A Project for Better Journalism chapter

Now ‘n’ later

I can’t decide if I should look back or look forward.

Looking back, I see how far I’ve come, how far we’ve come, and it gives me a feeling of disbelief at how much can be accomplished in just four short years. I still have the same haircut, but I am at least 3 inches taller and I have more than one hoodie (RIP freshman hoodie).

Looking back at all that has been constructed by my peers and myself makes me want to look forward, though. If a group of 14 year olds could do so much in such little time, imagine what a group of 18 year olds can do (realistically, probably way less than the 14 year olds).

Looking into the future, just 6 months from now most of our worlds will be completely different, and we’ll be different too, but we won’t know because we will feel just like the 14 year olds that walked into LHS and were greeted by the booming voice of Ms. Prestel shouting about how incredible it is to be freshmen. And that makes me want to look back again and say huh this whole “giving college the college try” thing won’t be tremendously terrible.

This back and forth, this flip flopping between way back then and way down the road seems to be unavoidable for most of us, as we like to remember the good times and hope for more of them.
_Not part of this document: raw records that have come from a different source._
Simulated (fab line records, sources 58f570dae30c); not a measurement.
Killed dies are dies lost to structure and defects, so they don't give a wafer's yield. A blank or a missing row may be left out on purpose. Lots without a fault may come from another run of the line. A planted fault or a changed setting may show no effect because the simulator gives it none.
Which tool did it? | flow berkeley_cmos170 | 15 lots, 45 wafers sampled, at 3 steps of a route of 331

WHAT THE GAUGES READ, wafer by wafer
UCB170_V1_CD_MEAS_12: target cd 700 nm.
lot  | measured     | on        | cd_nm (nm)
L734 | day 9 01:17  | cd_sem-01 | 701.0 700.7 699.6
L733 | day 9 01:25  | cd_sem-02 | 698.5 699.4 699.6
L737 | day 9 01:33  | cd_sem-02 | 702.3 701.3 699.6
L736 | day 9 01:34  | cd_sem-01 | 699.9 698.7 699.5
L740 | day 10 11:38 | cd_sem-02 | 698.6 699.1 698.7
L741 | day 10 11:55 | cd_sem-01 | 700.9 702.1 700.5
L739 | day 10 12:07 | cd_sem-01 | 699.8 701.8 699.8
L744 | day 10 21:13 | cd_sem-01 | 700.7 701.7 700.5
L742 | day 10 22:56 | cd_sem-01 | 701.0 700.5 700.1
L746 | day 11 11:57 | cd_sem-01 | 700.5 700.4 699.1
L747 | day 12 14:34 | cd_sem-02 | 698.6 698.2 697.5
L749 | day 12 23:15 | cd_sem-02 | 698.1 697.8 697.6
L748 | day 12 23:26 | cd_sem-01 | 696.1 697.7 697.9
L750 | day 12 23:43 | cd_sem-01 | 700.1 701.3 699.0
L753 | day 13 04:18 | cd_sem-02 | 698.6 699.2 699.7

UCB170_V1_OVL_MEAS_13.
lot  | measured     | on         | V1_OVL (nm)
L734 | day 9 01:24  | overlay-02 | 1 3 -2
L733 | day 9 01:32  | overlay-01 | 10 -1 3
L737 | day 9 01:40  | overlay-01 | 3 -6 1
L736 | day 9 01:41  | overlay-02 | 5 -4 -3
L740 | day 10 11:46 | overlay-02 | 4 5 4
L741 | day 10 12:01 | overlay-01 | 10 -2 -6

Wouldn’t it be nice to combine those two concepts? If somehow, we were able to combine the fond memories of yesteryear and the delights that await us in our picture of what our future will hold, that would be the ideal situation in which to live. We are living it, though. The combination of the past and the future is the present.

The back and forth is stopped if we just decide to live in the now. That’s probably the largest thing I’ve learned at Littleton. It was one of those things I picked up without really knowing when and how I learned it. It’s been like riding a bike. Once I picked it up I’ve never forgotten how to do it. Having one eye on the future and one eye remembering the past has enabled me to decide that sometimes sleepless nights are worth it because the memories you made with people at that show one time are much more lasting than the one assignment you skipped the concert for.

Bouncing between then and later has put me in the now, and has helped me realize the present is a present and shouldn’t be taken for granted. Doing exactly what you’re supposed to be doing right now has become the most essential thing for me. I know I’ll look back on all the things I did and will hope I can say that I got the most I could out of them.

But, regardless of if you’re so tied up in the past or in the future, skipping school for concerts should always be priority number one.